College Basketball

Far from heartbreak for the defeated Huskies

By Sean Quinn

Part of it was George Mason. OK, a lot of it was George Mason. Still, long before the Patriots slipped on the glass slipper, nobody was rooting for the Connecticut Huskies – not even themselves.

The Huskies had as much talent as any team in the country, but they were as heartless as the girls that rejected me in high school. 
Their top six players will all get drafted in the first round whenever they decide to come out. At least two of them, Marcus Williams and Rudy Gay will be lottery picks. Yet, this team was missing something. Or perhaps more than one something.
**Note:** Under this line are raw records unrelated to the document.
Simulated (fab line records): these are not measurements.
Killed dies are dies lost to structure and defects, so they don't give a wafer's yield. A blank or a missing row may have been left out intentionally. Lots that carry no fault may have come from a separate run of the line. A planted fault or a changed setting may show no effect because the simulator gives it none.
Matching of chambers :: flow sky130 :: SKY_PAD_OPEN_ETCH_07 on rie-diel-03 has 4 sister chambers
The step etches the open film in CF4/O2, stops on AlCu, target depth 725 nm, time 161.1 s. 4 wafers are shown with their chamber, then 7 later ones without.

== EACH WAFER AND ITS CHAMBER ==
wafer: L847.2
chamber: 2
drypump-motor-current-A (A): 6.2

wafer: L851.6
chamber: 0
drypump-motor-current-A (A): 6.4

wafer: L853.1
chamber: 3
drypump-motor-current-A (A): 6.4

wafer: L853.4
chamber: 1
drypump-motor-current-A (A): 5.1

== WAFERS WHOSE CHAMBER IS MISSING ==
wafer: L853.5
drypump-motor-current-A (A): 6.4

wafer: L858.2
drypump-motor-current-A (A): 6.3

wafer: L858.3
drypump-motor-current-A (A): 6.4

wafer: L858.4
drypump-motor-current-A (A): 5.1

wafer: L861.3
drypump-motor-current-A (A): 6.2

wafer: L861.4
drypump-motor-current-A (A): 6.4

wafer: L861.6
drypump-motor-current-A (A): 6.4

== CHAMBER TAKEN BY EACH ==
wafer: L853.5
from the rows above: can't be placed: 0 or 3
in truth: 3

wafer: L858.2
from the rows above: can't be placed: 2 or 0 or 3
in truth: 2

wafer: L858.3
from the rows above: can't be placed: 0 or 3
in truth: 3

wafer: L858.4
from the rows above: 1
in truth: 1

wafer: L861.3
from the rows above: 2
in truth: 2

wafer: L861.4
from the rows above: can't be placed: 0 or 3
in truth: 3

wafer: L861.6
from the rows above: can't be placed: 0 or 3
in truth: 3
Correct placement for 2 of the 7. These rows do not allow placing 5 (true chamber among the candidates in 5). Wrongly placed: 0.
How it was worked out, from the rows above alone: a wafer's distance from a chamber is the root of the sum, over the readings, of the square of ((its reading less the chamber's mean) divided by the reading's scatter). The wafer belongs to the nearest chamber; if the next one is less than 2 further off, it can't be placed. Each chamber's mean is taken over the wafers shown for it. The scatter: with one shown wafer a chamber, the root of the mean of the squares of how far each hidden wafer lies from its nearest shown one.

The Huskies lacked consistency. Well, every team lacks consistency at some point in the season. Even Final Four-bound Florida struggled down the home stretch before winning nine in a row. But this was a different inconsistency. UConn trailed with less than 10 minutes left in three of four NCAA Tournament games. It wasn’t because they were inexperienced. It wasn’t because they were taken out of their game. It sure wasn’t because they were struggling. Teams with this much talent don’t struggle against teams like Albany. They trailed because they didn’t try.

They seemed disinterested in what was going on. Marcus Williams may have been eyeing some new laptops on press row. Rudy Gay may have been wondering how on earth Gerry McNamara beat him out for the distinction of the conference’s most overrated player. And maybe Hilton Armstrong was still growing.

This team lacked emotion. The starting five combined had nowhere near the kind of passion we saw in Adam Morrison’s eyes during the opening round of the tournament. Nor did you feel for any Husky the way you felt when Morrison’s eyes swelled up with time still on the clock in the Zags’ loss in the Sweet 16. Sure, Armstrong and Denham Brown didn’t have the walk-off ovation that J.J. Redick had in Duke’s loss to LSU. We didn’t get to see if there was any pain in the UConn seniors’ eyes. But the lack of heart this team exhibited made you not really even care if there was.

Connecticut seemed more like the cruel-hearted 1980 Russian hockey team than the free-spirited, lay-it-all-on-the-line Americans.

The Huskies just relied on their ability to get them a win. They didn’t have to play for 35 minutes because they could overcome any deficit if they showed up for the last five. After all, they do have six future NBA first-rounders. That theory worked against Albany. It didn’t work against Washington but they won anyhow. And it didn’t work against George Mason. Jim Calhoun knew it wouldn’t work because Cinderella always shows up well in advance of the five-minute mark in the second half.

Let’s not forget that it’s a good thing to expect to win. Michael Jordan, Tiger Woods, all the greats expect to win. It’s repulsive, though, to expect to win without earning it. Cheering for a team like that, a team like UConn, is like rooting for Paris Hilton to get more money.

Soon most of the Huskies we saw on the floor Sunday will be earning millions. It seemed that most of them were already there. They weren’t living for the moment, the shot at going to the Final Four. The Patriots were like kids in a candy store, while the Huskies felt no shame stealing candy from a baby.

There was no doubt, there still isn’t a doubt that Connecticut is more talented than any team in the Final Four. But in March, talent isn’t enough. It wasn’t enough for Duke, Memphis or Villanova. And even though UConn had more talent than any other No. 1 seed, they lacked heart. In the tournament, heart always beats talent. It did on Sunday, anyhow.